Wiki card — concept node for
exp-families-stability.
Let \(X, Y\) be independent \(\mathbb{R}^d\)-valued random variables with smooth densities and finite Fisher information \(J(X), J(Y)\). Then the Stam (or Blachman–Stam) inequality asserts
\[ \boxed{\;\frac{1}{J(X + Y)} \;\ge\; \frac{1}{J(X)} \;+\; \frac{1}{J(Y)}\;} \tag{Stam} \]
with equality iff \(X, Y\) are jointly Gaussian of proportional covariance. A dimensional generalisation (for \(X \in \mathbb{R}^d\), isotropic Fisher info defined via \(\nabla\log p\)) holds in the same form.
Companion: the entropy-power inequality (EPI, Shannon 1948, rigorous proof Blachman 1965): \[ N(X + Y) \;\ge\; N(X) + N(Y), \qquad N(X) := \tfrac{1}{2\pi e}\exp\!\bigl(\tfrac{2}{d} h(X)\bigr). \]
Stam ⇒ EPI via integration of de Bruijn along the AWGN channel \(X_t = X + \sqrt{t}\, Z\); the route Stam → EPI is canonical.
Take \(d = 1\), \(X \sim \mathcal{N}(0, a)\), \(Y \sim \mathcal{N}(0, b)\) independent. Then \(X + Y \sim \mathcal{N}(0, a + b)\).
Equality. ✓ This shows the Gaussian family is exactly the saturation locus of Stam — and, correspondingly, the Q2 stable class.

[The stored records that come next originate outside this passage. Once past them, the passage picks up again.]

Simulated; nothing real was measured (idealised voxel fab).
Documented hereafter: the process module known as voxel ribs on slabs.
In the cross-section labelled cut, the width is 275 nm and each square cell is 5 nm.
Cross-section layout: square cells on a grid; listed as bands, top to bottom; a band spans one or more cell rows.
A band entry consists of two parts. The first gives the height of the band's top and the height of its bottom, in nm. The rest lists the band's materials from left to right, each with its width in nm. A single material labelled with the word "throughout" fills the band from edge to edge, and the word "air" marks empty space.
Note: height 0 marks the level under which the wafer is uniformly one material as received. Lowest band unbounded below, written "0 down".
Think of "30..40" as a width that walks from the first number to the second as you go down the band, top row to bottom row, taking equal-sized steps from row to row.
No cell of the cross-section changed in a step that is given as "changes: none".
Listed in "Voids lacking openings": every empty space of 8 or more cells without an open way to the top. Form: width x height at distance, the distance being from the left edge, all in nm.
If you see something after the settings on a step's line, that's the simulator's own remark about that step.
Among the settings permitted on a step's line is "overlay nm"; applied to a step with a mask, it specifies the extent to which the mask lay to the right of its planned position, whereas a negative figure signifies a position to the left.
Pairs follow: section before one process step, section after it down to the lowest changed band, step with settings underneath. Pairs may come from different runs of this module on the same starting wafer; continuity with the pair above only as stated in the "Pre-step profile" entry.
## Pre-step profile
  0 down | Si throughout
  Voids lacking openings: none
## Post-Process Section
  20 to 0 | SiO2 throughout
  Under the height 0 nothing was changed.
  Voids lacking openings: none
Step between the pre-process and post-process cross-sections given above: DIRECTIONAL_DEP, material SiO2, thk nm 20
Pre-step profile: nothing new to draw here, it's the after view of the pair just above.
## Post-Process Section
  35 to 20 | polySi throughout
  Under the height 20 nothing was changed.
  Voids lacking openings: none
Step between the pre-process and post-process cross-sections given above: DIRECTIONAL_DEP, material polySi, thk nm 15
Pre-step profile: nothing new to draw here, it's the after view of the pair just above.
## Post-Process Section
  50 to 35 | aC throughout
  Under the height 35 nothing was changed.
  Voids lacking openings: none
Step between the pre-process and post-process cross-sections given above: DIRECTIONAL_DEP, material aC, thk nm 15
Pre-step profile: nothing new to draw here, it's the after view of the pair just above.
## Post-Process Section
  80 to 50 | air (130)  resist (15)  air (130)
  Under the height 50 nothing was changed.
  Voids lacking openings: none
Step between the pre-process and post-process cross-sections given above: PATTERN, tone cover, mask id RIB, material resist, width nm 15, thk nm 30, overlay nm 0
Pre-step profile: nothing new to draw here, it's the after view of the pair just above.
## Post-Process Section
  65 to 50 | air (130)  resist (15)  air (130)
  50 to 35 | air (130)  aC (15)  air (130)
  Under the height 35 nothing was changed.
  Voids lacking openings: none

Dual proof via de Bruijn (Blachman 1965 sketch). For \(X, Y\) with Fisher infos \(J(X), J(Y)\), take \(Y = \sqrt{\lambda}\, Z\) with \(Z \sim \mathcal{N}(0, I)\) and let \(\lambda\) run. Use de Bruijn to compute \(\tfrac{d}{d\lambda}\) of both sides of an inequality \(\lambda + 1/J(X) \ge 1/J(X + \sqrt\lambda Z)\) and show the RHS derivative is \(\le 1\) (Cauchy–Schwarz on \(\nabla\log p_{X + \sqrt\lambda Z}\)). Integration over \(\lambda \in [0, b]\) gives Stam in the form stated.
Implication for stability. Along the heat flow \(X_t = X + \sqrt{t}\,Z\), \(J(X_t)\) is bounded above by \(J(X + \sqrt{t}\,Z) \le 1/t\) via Stam with \(Y = \sqrt{t}\,Z\) (Fisher info \(= 1/t\)). The upper bound is attained iff \(X\) itself is Gaussian — again the Q2 saturation.